A car coming the other way stopped with a covered body inside. "They uncovered his face and it was him. He had a bullet through the heart," said Mr Mamadaliyev.

His son, Abdumutalib, was aged 16. He was an able student and enjoyed working with his hands at a furniture workshop. It was the sort of work that he planned for his future. "What had he seen in his 16 years? He hadn't seen anything," said Mr Mamadaliyev.

At his home in the village of Vlksm, close to the border with Uzbekistan, Mr Mamadaliyev's wife was too grief-stricken to talk. Other men from the village came to his house to pray in the courtyard.

Mr Mamadaliyev went to fetch his son's newly-obtained passport. He showed me the photograph inside of a dark-haired boy with the first showings of a moustache.

Mr Mamadaliyev does not know who killed his son. People in the village talked of seeing men in uniforms, but it was not clear if they were soldiers, or were wearing military uniforms that had been stolen, or bought, which is common around here.

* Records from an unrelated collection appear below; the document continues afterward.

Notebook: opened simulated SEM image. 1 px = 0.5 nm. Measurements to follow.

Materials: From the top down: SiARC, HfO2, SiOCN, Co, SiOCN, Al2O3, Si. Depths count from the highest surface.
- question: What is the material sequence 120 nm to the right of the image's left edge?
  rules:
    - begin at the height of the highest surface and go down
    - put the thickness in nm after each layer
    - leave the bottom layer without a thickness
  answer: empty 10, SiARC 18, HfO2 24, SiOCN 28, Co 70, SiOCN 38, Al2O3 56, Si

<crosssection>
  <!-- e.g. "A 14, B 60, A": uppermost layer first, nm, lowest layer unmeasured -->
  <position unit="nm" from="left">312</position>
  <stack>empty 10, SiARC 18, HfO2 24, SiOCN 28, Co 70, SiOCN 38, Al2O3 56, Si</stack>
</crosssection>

"I kept telling them, guys you can't go against a tank with a wooden stick," said Mr Mamadaliyev. "But I was busy with guests in the house, with refugees. And I left him [Abdumutalib] without supervision for only half an hour but that was all it took for his blood to flow."

He is struggling to find some meaning for his son's death. "He died for his people, defending his ethnic group. That's what I think. Since they've done this, that's what I have to think. It's inhuman."

Mr Mamadaliyev says that some of his Kyrgyz colleagues have telephoned him to offer their condolences for his loss, but he says he has no wish to avenge the death of his son with the killing of an ethnic Kyrgyz.

He has only one comfort. "It's good I buried him with my own hands," he said. "There are people who have had the corpse at home for a week but they can't bury it. If they try to go to the cemetery, which is five or six kilometres away, people shoot at them."